An Older But Wiser Judge for Me
I’m just a plainspoken Colorado criminal defense lawyer, but the way I see it…
The legal scholar Jonathan Turley once picked a Dream Team of the nine greatest Supreme Court Justices in history. They were:
John Marshall
Charles Evans Hughes
Earl Warren
Louis Brandeis
William Brennan
Oliver Wendell Holmes
John Marshall Harlan
Hugo Black
Joseph Story
Had the Supreme Court the mandatory retirement age used by three-fifths of the United States, Justice Story would have been all alone on Professor Turley’s dream bench. This country would have been deprived of a collective ninety-nine years of the judicial wisdom of the greatest judges who ever lived.
Among other things that would have been lost if these men were retired at age seventy (generally the mark chosen by thirty states), is the requirement that you be informed about your right to remain silent, and your right to an attorney. Before that police would simply beat a confession out of you, and you were good to go to court.
You could not marry the partner of your choice if he or she were a spouse of a different color.
Also lost would have been your right to have a private phone conversation (we’ll pretend for a moment the federal government isn’t listening in now anyway).
It would be okay to shout “Fire!” in a crowded theatre and enjoy the ensuing panic; the “clear and present danger” exception to free speech would never have been articulated and Tom Clancy would be down one book and movie.

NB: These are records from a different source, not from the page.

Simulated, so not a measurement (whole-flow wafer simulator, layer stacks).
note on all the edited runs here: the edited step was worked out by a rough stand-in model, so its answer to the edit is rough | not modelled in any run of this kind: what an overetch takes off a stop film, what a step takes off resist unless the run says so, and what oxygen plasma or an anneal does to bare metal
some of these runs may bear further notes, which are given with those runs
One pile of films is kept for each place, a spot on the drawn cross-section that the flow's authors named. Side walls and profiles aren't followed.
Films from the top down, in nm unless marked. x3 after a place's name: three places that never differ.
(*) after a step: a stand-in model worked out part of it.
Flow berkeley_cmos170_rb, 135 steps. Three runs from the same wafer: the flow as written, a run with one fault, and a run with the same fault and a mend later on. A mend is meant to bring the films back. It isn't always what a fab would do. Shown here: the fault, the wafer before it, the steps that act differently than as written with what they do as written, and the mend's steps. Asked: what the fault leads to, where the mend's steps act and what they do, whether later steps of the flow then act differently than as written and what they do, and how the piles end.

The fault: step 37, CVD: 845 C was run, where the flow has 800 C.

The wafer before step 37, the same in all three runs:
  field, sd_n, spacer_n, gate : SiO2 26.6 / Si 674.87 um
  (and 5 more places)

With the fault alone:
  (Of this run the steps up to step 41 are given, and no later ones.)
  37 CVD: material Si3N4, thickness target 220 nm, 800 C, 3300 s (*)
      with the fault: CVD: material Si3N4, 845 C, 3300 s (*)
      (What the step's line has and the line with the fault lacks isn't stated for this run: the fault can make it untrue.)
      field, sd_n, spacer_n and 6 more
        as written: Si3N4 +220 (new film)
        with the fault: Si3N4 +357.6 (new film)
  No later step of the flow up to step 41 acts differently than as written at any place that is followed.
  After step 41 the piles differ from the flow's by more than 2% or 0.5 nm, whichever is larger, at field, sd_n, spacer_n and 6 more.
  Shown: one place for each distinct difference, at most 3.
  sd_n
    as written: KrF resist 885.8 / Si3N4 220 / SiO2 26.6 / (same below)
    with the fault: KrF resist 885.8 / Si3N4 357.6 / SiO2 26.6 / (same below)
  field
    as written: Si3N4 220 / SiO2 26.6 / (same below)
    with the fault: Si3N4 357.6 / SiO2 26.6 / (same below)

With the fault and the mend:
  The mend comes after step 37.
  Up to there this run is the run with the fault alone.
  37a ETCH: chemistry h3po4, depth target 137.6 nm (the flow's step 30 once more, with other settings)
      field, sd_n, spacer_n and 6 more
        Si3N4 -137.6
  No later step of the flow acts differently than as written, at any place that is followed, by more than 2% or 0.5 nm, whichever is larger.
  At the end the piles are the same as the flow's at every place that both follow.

The poor would be flat out of luck if they could not afford to hire a lawyer to defend a criminal charge.
All of these decisions, and hundreds more, were conceived, drafted, and argued by judges who were in their seventies and eighties.
We’ve recognized the value of experience and matured sagacity at the national level: federal judges are appointed for life.
Twenty of our United States have no mandatory retirement ages for their judges. But what of the wasted wisdom of the rest?